Friday, June 22, 2012

Real illusions: Alban at the French Art Studio Grand Opening

All art is equally illusory, but some is more wittily and self-reflectively illusory than others.  The French sculptor-painter Alban (b.1967) has a genius for creating a visual and tactual sense of something that is not really there. His painstakingly sculpted and painted segments of aircraft fuselages, cut by acetyline torch from the hulls of decommissioned aeroplanes, have all the weight, the lustre, the jagged edges, the scrapes and scratches of working life ... but they are made of wood. The illusion is uncanny. At first, you cannot believe the work is not metal. Viewers at the gallery peer closely at the edges, trying to find a visible clue, a proof that it really is just painted wood. Even when you have convinced yourself, as soon as you step back, the illusion kicks in again.

They are sometimes life-sized fragments of huge metal hulks, usually aircraft, but Alban also paints segments of ships and trains. Some are miniaturised, such as the aircraft wing seen here ("Highway to Fly", 2012). The other Alban work that was on show in the French Art Studio at its Grand Opening last night was more like life-size ("Legs", 2012). But you are so taken up in the illusion, and basking in the warm glow of distressed, vintage metal sheeting, the aura of lived-in and worked-on physicality, that the question of size does not enter your mind.
The pieces are all quite thin, and suitable to be hung on a wall, as we see in this snapshot where the vintage paint schemes of Alban's sculptures compliment the derriere of the elegant Caroline Le Luel, proprietor of the French Art Studio.
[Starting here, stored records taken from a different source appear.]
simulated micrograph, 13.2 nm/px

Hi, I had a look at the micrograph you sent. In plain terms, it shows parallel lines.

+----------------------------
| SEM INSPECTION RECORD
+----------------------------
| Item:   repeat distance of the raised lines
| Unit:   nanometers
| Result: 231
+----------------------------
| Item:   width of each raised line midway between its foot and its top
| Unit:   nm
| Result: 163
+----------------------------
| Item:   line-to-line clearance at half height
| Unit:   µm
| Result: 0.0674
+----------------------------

The elegant historicity of Alban's aircraft was nicely accompanied by a string trio led by violinist Agnes Daniel, Vivaldi's smooth movements melding with the aerodynamic shape of the wing.

The use of the city as a canvas was a common theme of several of the artists that Caroline had selected for the opening. Jef Aerosol (b.1957) and Yz (b.1975) create large graffiti on urban streets.  Usually more painterly than Banksy's hard stencilled graphics, they have slower and more arty effect on the mind. While Banksy's graffiti gives you sharp slap in the face, the works of Jef Aerosol and Yz will dance with your aesthetics in a more ambivalent semantic space. Graffiti artist Sun7 (b.1977), pronounced in the French manner as "sunset", incorporates lexical elements into the stenciled artwork, which gives it a redolence of Arabic art, in which the writing itself is integral to the visual experience.  His work "Mao" was being shown that evening, but I personally would have preferred his other pieces such as his untitled skulls..  

More witty, but less accessible to the popular imagination, is the work of l'Atlas (b.1978), who paints enigmatic labyrinths on the ground and on the walls of the city.  These geoglyphs and muraglyphs seem to speak the very language of the city's subconscious mind, mirroring the abstract road signs that shepherd the denizens of the city, or the corporate logos that mark out territorial space in the cityscape.

Obviously unable to bring the city into the gallery, Caroline has hung smaller simulacra of the works of Jef Aerosol, Yz, and l'Atlas.  Fernando Costa (b. 1970), on the other hand, does bring the city into the gallery! He has sliced and diced metal street signs, railway signs, any kind of urban signage, for wayfindng and for other purposes, and rearranged the segments of signs into a patchwork quilt of metal shards. Living and working in Sarlat in the south of France, he repurposes the informatic tentacles of the city that penetrate the countryside in the form of road signs. Paradoxically, Costa is the diametric opposite of Alban: while Alban sculpts and paints with wood and resin to create the illusion of cut metal, l'Atlas uses cut metal as his medium. The contrast is fascinating to mull over. Perhaps in some future re-hang, Caroline could hang the metallic and faux-metallic works of Costa and Alban side-by-side.

I've spotted Caroline Le Luel's stalls in various art shows in the London in recent years, and she now has a permanent gallery space, French Art Studio, at 58 Gloucester Road, London. Should be fun.